Though Arad’s book concerns the Soviet Union, most of the people he discusses were not really Soviet Jews. About 1.6 million of the 2.6 million Jews murdered there did not live in the Soviet Union when the war began. These were Jews who had found themselves under Soviet rule quite recently, as a result of the Molotov-Ribbentrop pact. When the Germans arrived in June 1941, Polish Jews had been under Soviet rule for only twenty-one months, Lithuanian and Romanian Jews for scarcely twelve. These people, overrun by the Germans in ten days, died in horribly high proportions. Ironically, the largest group of survivors were Jewish refugees from western Poland who had been deported by the Soviets to Kazakhstan and Siberia in 1940 for refusing to exchange Polish for Soviet passports. Though perhaps a third of these 70,000 or so people died on the wretched Kazakh steppe, their chances for survival were far better there than under German occupation.
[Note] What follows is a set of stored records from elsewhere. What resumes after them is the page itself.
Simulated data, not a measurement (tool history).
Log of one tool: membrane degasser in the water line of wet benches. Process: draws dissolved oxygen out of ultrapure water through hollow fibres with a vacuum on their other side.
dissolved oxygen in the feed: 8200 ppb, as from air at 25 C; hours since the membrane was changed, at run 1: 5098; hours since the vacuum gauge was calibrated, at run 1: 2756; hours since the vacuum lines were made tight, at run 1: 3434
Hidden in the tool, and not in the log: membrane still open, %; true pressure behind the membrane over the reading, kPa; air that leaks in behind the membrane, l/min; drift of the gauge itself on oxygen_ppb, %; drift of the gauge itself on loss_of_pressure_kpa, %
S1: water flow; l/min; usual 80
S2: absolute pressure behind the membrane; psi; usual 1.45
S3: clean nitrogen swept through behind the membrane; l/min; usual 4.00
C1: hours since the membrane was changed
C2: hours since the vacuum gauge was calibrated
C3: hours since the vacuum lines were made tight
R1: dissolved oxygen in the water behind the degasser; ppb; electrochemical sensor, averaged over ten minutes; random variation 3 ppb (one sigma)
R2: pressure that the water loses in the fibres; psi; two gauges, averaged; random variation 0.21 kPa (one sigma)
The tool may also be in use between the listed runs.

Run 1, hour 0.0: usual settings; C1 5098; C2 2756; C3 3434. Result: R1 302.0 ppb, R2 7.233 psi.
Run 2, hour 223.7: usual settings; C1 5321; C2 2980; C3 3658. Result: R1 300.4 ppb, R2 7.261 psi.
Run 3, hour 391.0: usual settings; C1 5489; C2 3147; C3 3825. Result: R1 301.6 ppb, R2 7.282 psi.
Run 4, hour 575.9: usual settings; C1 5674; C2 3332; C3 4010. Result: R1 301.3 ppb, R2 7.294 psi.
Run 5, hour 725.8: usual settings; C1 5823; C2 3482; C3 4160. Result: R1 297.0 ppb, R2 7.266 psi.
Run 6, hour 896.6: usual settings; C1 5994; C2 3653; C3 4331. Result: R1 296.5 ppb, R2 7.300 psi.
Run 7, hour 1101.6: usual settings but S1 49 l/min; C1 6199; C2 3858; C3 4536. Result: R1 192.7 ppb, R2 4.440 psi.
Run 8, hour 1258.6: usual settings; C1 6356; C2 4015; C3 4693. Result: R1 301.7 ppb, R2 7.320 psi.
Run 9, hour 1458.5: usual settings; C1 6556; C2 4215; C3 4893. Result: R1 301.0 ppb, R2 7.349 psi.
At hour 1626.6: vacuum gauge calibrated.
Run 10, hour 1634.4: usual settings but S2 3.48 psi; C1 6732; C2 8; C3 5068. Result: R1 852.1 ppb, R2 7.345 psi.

Bringing together German and Soviet archival sources with Jewish testimonies, Arad provides the full scholarly contours of what we are learning to call “the Holocaust by bullets.” The author of a pioneering study of Operation Reinhard, the gassing of the Jews of Poland, Arad has now chronicled the two major parts of the Holocaust.9 His work discredits two familiar postwar accounts: the Stalinist idea of the war as a Russian triumph and the Western image of the war as epitomized by Auschwitz. These powerful stories, each with its important kernel of truth, tend to obscure the mass killings of Jews in Poland, Soviet Ukraine, and Soviet Belarus. Rather awkwardly, however, Arad imposes another traditional perspective, the Zionist view. He tells the reader, incorrectly, that the “majority of the region’s Jews supported the Zionist movement” before the war. There was no Zionist movement in the Soviet Union. In pre-war Poland, the parties with the most Jewish support presumed that the proper site for Jewish society and politics was “here” ( doikayt in Yiddish), rather than “there” in Palestine.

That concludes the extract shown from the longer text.